Table 1: The volume of HCl added, the concentration of [B4O5(OH)42-], the values of Ksp and the value of ln(Ksp) at the different temperatures.
Figure 1: The graph of ln(Ksp) vs. 1/T(K), the line of best fit associated with the data, the equation for the line of best fit, and the value of the coefficient of regression, r2.
Table 2: The determined values from the line of best fit of the slope (-ΔHº/R), the intercept (ΔSº/R), the uncertainties of those values, and the calculated values of ΔHº and ΔSº.
The data shows a clear trend that as the temperature decreases, the concentration of the tetraborate ion decreases, which follows that the value of Ksp decreases as temperature decreases (Table 1), which thus follows that the value of ln(Ksp) decreases as temperature decreases (Table 1 and Figure 1). The value of the coefficient of regression, r2 (Figure 1), is also shown. This value means that the changes in 1/T(K) explains 99.15% of the variations in ln(Ksp). This is good because it shows that there are not any influential points that can drastically change the line of best fit, which could also drastically change the values of the slope and the intercept. The determined line of best fit for the graph of ln(Ksp) vs. 1/T(K) is in the form of y=mx+b (Figure 1). This can be translated to Equation (2), where y=ln(Ksp), m=-ΔHº/R, x=1/T(K), and b=ΔSº/R. From this, the values of ΔHº and ΔSº were calculated (Table 2).
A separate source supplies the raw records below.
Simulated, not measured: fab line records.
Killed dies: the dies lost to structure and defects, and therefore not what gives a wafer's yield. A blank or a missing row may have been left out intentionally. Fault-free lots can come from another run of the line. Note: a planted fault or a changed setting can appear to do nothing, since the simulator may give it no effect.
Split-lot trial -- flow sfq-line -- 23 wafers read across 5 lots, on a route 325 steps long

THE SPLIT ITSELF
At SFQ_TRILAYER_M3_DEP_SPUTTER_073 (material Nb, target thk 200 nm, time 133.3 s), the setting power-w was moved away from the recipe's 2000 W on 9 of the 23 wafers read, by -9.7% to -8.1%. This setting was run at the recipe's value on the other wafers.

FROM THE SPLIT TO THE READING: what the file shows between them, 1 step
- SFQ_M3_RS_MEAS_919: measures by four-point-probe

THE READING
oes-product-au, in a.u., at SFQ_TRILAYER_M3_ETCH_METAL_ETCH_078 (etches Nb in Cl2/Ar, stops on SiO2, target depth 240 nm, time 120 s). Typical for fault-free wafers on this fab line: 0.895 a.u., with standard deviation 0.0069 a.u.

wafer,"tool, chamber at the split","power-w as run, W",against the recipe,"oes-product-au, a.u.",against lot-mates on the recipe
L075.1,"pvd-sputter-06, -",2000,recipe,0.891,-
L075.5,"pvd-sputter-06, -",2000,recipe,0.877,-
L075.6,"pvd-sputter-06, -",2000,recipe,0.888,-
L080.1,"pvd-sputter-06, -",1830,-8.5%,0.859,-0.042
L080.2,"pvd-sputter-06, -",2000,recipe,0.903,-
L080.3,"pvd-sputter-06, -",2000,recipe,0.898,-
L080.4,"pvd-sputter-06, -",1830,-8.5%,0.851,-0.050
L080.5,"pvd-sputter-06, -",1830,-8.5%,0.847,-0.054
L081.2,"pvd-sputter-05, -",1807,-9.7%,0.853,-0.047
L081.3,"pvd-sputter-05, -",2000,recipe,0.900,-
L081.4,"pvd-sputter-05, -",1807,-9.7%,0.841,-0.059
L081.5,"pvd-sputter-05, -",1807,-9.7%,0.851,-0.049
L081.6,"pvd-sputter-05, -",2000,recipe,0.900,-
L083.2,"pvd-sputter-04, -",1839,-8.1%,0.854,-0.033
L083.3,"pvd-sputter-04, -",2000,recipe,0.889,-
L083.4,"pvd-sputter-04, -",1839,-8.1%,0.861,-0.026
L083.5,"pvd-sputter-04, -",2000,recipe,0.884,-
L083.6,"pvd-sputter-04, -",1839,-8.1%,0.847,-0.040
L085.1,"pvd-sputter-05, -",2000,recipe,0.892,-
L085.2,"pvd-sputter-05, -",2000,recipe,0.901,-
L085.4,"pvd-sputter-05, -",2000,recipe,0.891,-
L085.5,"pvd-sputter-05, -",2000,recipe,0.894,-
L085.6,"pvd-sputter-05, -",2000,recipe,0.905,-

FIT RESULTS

The results show the trend that as temperature decreases, the value of the equilibrium constant also decreases. This satisfies the first goal of this experiment in studying the temperature-dependence of the equilibrium constant. The second goal of this experiment was to determine the values of the enthalpy and entropy of dissolution, which are 170 kJ/mol and 560 J/mol·K, respectively. The literature values of the enthalpy and entropy of dissolution of borax in water are 110 kJ/mol and 380 J/mol·K, respectively1. The percent errors in these values are 55% and 47%, respectively. These errors potentially resulted from the addition of extra borax after the solution was heated to 65º C. However, although there is a significant experimental error in the values of enthalpy and entropy of dissolution, the data is consistent. As shown through Figure 1, the coefficient of regression is considerably close to a value of 1, which means that there are not any influential data points or outliers that would significantly change the slope and intercept of the line of best fit if any of the points were removed from the plot. The signs of the enthalpy and entropy of dissolution are both positive. It makes sense that the ΔHº of solution is positive, meaning that the reaction is endothermic, because the mixture was heated and therefore the molecules needed to absorb the heat in order to turn into a solution. This also helps to understand why the sign of ΔSº is positive. When the signs of both ΔHº and ΔSº are positive, the reaction will be spontaneous at high temperatures (i.e. ΔGº < 0). This holds true for this reaction because the solution was heated to 65º C (338 K). Therefore, if we substitute these values into Equation (1), we find that the sign of ΔGº is in fact less than 0, meaning that the reaction is spontaneous at 338 K (ΔGº = -19000 J/mol < 0). Again, this makes sense because if the borax salt in water mixture was not heated, the reaction would not have taken place. Furthermore, as the temperature decreased during the experiment, some of the borax began to come out of solution. Therefore, it was expected that both the enthalpy and entropy of dissolution values would be positive for this reaction.